My three-times-great-grandfather’s sister lived there, from girlhood until her death in 1779. I learnt about her first from an enormous family tree brought to Australia in 1854-55, when my forebears came to this country. There’s the tantalising line: “ELIZABETH, born 1727; entered York Convent June 27, 1737; took the veil (under name “Sister Ursula”) 1743, and died there, April, 1779, aged 52”.
When I wrote to the convent in 2007 I was very kindly helped by the then archivist, Sister Christina Kenworthy-Browne CJ (herself a historian). The archives have detailed records of nearly all the women who lived there - almost as if the convent itself, in its Christian charity, knew what future family historians would really like.

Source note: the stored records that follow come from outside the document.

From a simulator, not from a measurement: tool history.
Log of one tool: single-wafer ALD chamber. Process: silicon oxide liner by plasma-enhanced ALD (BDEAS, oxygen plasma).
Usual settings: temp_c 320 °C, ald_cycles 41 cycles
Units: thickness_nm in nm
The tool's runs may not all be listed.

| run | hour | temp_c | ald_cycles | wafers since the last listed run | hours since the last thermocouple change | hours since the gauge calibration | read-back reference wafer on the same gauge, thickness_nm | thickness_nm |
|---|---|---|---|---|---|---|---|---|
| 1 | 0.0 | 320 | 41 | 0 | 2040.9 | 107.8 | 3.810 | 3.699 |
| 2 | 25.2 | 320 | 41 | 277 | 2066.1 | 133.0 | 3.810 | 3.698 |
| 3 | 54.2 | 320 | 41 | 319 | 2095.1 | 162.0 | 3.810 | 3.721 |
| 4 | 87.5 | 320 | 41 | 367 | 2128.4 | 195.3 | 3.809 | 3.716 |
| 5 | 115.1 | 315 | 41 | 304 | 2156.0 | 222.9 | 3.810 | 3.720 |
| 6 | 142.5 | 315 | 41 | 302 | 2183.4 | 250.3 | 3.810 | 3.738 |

The Church used the lives of the saints, and even the more-or-less saintly, as a teaching tool. Happily, my own forebear, Elizabeth Atkinson, was thought of by her community as a minor saint. No-one else knew she existed.
The nuns were gentlewomen and they knew it, but Elizabeth’s brother and sister-in-law had fallen on hard times and she got the convent to employ her sister-in-law to come in with her daughters to do their washing. She almost boasted about the connection. So, the record says, “when she might have said, as others of the community did, “The washerwoman is come, or wants so & so”, she invariably said, “my sister or my niece wants so & so”. Imagine! In that place, it was a striking example of self-humiliation, treasured and written up, so as to make “a deep impression on the young Ladies” - the new girls coming in.
But what really proved Elizabeth’s saintliness was her being addressed, face-to-face, by her Saviour. As she got older she suffered from mental depression and general debility, and she begged for relief before an image of the Good Shepherd. At length the image answered, “I will help you soon”, but when nothing happened she tried mild reprimand. “The ‘soons’ of God”, she told the Good Shepherd, “are very long”. More waiting and then it was, “Lord, no one will help me”, until at last he did.
An image of the Good Shepherd as a girl, from an eighteenth-century prayer book for young Roman Catholic women, which might well have been used in the Bar Convent.
Prayer book, Good shepherd, Walters Manuscript W.513, fol. 162r. Copyright: The Walters Art Museum, Baltimore.
The picture became a sacred relic and Elizabeth herself, when she died, was buried in the chancel of nearby Holy Trinity, Micklegate. The sisters were normally buried in the churchyard.
It’s fascinating to think of the ways recollections like this were used among the sisters, to bind their community and carry forward its sense of what was truly sacred. They were truly community historians, even oral historians, ahead of their time. A holy relic might be a very small thing, negligible to anyone else, but then how many tiny objects work in the same powerful way even for ordinary families?